What it's about
On February 10, the Commercial Court of Kyiv opened proceedings on a claim by the Kyiv City Prosecutor's Office to terminate the lease agreement and return to the city 4 ha of land in Osokorky (cadastral number 8000000000:90:141:0006) — in the area of Berkovshchyna Bay on the Dnipro embankment near the RiverStone residential complex. The claim was brought after the prosecutor's office recorded a number of violations in the use of the plot.
"The enterprise [\"Orest\"] received this land plot on lease in 2004 but never began the construction of a recreation zone. At the same time, in 2023 the lessee attempted to change the land’s designated purpose to build a multi‑apartment residential building there with retail, entertainment and market infrastructure. In addition, the enterprise systematically failed to pay rental fees, as a result of which the city budget was deprived of funds"

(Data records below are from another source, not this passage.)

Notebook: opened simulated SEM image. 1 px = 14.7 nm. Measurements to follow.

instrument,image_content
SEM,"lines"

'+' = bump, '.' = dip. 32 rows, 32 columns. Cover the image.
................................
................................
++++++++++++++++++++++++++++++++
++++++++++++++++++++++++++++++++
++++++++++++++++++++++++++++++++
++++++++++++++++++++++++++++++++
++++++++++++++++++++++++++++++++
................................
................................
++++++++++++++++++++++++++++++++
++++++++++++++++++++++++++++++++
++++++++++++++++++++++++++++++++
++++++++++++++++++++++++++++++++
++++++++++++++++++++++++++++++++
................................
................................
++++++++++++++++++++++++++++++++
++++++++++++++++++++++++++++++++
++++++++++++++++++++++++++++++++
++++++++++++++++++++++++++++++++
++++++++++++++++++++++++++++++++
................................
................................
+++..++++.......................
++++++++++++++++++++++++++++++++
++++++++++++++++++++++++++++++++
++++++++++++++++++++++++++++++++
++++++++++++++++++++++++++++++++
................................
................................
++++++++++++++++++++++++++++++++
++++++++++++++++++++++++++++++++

— Press service of the Kyiv City Prosecutor's Office
History of the dispute
This is already the third attempt by the prosecutor's office to recover the plot. In 2013 the court refused, citing that the defendant allegedly took measures to prepare for construction. Similarly — in 2021–2022 — courts at all instances dismissed the prosecutor's claims, noting the existence of design contracts, technical specifications and urban planning documents.
Who is named as involved and what has changed
Data from open registers (YouControl) indicate: the owner of PE «Orest» is LLC «Osokorky-7», and the ultimate beneficiaries are Hungarian citizen Oleksandr Kisel and Ukrainian citizen Oleksandr Konstantinovsky (the brother of former MP Vyacheslav Konstantinovsky). In 2024 the corporate rights of PE «Orest» were transferred to the Agency for the Recovery and Management of Assets (ARMA), which shifts the legal vector of the case: the focus is now not only a civil-law dispute but also signs of criminal offenses, in particular systematic evasion of rental payments.
Why this matters to the community
This is a case about access to the embankment and about how the city preserves its resources. If the plot can be returned — it would open the possibility for municipal projects or transparent privatization under competitive conditions that would secure revenues for the budget. If not — there is a risk of further loss of the waterfront area to development, as well as a precedent that would make it harder to recover assets tied to evasion of payments.
Context and precedents
Similar cases show that the transfer of corporate rights to ARMA and criminal grounds alter the chances of success in court. In September 2025 the prosecutor's office, through the courts, terminated the lease of two neighboring plots totaling 40 ha that were controlled by a company associated with Viktor Medvedchuk — a sign that asset recovery instruments can work, but the court's decision depends on the evidentiary base and the stance of law enforcement agencies.
What's next and a brief forecast
The court's decision will be a litmus test: will the prosecutor's office and ARMA have enough evidence to overcome previous court rulings that protected the lessee's interests? If so — the city could regain 4 ha of embankment and have a chance to plan it for public use. If not — the private project risks being finalized and the budget remaining uncompensated.
From a practical standpoint: the change in legal qualification to criminal and the transfer of rights to ARMA increase the chances of a successful claim. But the final outcome will depend on the court's assessment of the lessee's actual actions in 2004–2024 and evidence of evasion of payments.